So the kinds of things that can be destroyed are the things with parts, and those are the sorts of things that change, right? Even if they’re not destroyed, what’s a tip off to something being composite? The fact that it changes. Suppose I take a bar of metal and I bend it. I haven’t destroyed it, but I’ve changed it. I’m able to change it by rearranging the relationships between the various parts. My body is constantly changing because the relationships between my arms and my head and so forth, my muscles are moving. You rearrange the parts, the thing changes. Oh, but that means it’s got parts and could be destroyed. So we’ve got some nice generalizations. Things that change have parts; things with parts can be destroyed. What are the kinds of things that you can change and destroy? Those are the familiar empirical objects that we can see: pieces of paper, bodies, pieces of chalk, bars of metal.

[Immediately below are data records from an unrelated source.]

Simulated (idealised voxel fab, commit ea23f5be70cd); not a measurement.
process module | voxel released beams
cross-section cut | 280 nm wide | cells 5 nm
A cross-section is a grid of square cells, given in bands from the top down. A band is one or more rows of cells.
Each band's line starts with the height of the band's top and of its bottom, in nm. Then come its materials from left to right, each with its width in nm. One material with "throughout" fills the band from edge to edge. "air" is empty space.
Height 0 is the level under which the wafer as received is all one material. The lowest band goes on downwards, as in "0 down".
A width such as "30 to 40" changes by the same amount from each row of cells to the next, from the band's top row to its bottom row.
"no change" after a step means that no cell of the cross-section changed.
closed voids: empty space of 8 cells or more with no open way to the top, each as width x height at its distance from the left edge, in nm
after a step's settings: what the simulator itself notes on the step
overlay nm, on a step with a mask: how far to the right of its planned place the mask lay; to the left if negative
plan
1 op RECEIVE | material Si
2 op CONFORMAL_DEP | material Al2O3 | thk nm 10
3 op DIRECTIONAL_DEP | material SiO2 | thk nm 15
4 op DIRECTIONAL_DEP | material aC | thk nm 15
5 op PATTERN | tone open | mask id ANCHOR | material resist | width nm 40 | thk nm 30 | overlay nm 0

In contrast, on the whole other side, you’ve got things that are invisible, like the number three — nobody sees the number three — things that are invisible, that never change. The number three never changes, right? The number three is an odd number. It’s not as though, oh, today it’s odd but maybe tomorrow it’ll be even. It’s eternally an odd number. Three plus one equals four today, yesterday and forever. These facts about the number three will never change. The number three is changeless. So the forms are eternal; they’re invisible; they are changeless. They’re simple, and simple things can’t be destroyed; forms can’t be destroyed.
You put all this together; these are the sorts of thoughts that Socrates assembles, and I’ve got the initial thoughts up there on the board. [See Figure 8.1] All right.
So premise number one, only composite things can be destroyed. Premise number two, only changing things are composite. So if you put one and two together, you’d get: only changing things could be destroyed. And now add three, invisible things don’t change. Well, if you’ve got to be the kind of thing that can change in order to be composite and you’ve got to be composite in order to be destroyed, invisible things don’t change, follows four, invisible things can’t be destroyed. That’s the metaphysical thesis that Socrates comes to by thinking about cases. And that’s the crucial premise or sub-conclusion for the immortality of the soul, because then Socrates invites us to think about the soul. Is the soul visible or invisible? He says, pretty obviously, “it’s invisible.” But if invisible things can’t be destroyed, the soul can’t be destroyed. So one, two and three got us four, invisible things can’t be destroyed, but five, the soul is invisible so six, the soul can’t be destroyed. That’s my best attempt at reconstructing the argument from simplicity. It’s not as though Plato himself spells it out with premises and conclusions like that, but I think this is fairly faithful to the kind of argument he means to put forward.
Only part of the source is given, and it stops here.